The Tragically Hip- In Between Evolution

Written by John Owen
Published July 20, 2004

I fully expected this review to be a takedown of Canada’s finest band. Or at least that’s what all my Canadian friends tell me; "the Tragically Hip are Canada’s finest band". Ten years I’ve been hearing that from fanatical supporters, and for ten years I’ve resisisted. I’ve never really gotten the Tragically Hip.

It’s not that I have a problem with Canadian bands. No-ne-no-no-no. It’s just that most of Canada’s finest exports sound so very Canadian*. With all due respect to my neighbors in the Great White North Where Money Is Funny Colors And $15 Will Buy You A Small Coke, bands like Moxy Fruvous, Barenaked Ladies, and Great Big Sea sound exactly like what they are: groups who learned early in their career what it takes to bring down houses from Toronto to Yellowknife. The joke songs, sing-alongs and sea chanteys certainly suggest hard lessons learned in a hundred surly gigs in Manitoba, and the premium on literate rhymes and hipster references suggest another hundred playing college bars in Ontario.

None of this is bad; lots of bands sound like where they’re from. But ultimately this can constrain a band and limit their appeal, and it's been proven that Canada can offer much more. Neil Young and Bruce Cockburn come to mind as artists who have transcended “Canadianness,” and Rush have become a genre all to themselves. Dozens of Canadian comedians have succeeded wildly without sacrificing the genial looniness that is their hallmark. But transcending Canada is hard, and few can do it. For years, I’ve watched as the Tragically Hip have struggled at the precipice, one leg on solid ground and the other in the void, frantically scrabbling at International Rock Legitimacy.

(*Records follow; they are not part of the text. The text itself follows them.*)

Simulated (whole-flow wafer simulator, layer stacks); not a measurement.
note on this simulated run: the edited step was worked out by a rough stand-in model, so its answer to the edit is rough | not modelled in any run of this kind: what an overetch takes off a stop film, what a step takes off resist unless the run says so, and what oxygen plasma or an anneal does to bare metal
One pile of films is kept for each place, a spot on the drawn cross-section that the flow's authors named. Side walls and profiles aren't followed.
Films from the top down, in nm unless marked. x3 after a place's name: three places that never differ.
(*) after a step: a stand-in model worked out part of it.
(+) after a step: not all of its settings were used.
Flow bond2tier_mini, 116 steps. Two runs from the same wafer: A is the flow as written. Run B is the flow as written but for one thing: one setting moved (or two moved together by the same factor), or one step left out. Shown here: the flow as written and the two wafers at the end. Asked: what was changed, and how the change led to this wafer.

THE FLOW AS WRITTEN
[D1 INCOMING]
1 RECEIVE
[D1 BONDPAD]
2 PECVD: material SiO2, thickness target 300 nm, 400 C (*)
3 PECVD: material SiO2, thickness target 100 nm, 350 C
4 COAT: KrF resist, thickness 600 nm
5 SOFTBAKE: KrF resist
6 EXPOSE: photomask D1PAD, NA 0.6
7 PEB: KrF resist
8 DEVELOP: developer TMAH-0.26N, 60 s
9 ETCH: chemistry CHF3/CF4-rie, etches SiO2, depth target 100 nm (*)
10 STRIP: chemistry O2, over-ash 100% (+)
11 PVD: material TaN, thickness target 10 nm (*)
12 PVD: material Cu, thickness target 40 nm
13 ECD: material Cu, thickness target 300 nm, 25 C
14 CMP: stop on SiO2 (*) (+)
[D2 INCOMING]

I think they’ve finally got it. The Hip’s new album, In Between Evolution is more downcast and serious than I’ve heard them be before, and although I think their future lies in happyland, misery becomes them for now. Their signature brittle guitar sound and Gordon Downie’s barely on-key singing are lent to a baker’s dozen of tautly written songs that range from vaguely REM-ish solipsism to pointed takedowns of American hubris. In Between Evolution smartly balances driving arena rock, indie sensibility, and tasteful writing, and feels like a more mature, embittered follow-up to the only other thing from them I’ve actually liked, parts of 1993’s crossover album Fully Completely. (Full disclosure-- My Hip credibility is not great, as most of what I've heard I've really not liked at all. Your mileage may vary.)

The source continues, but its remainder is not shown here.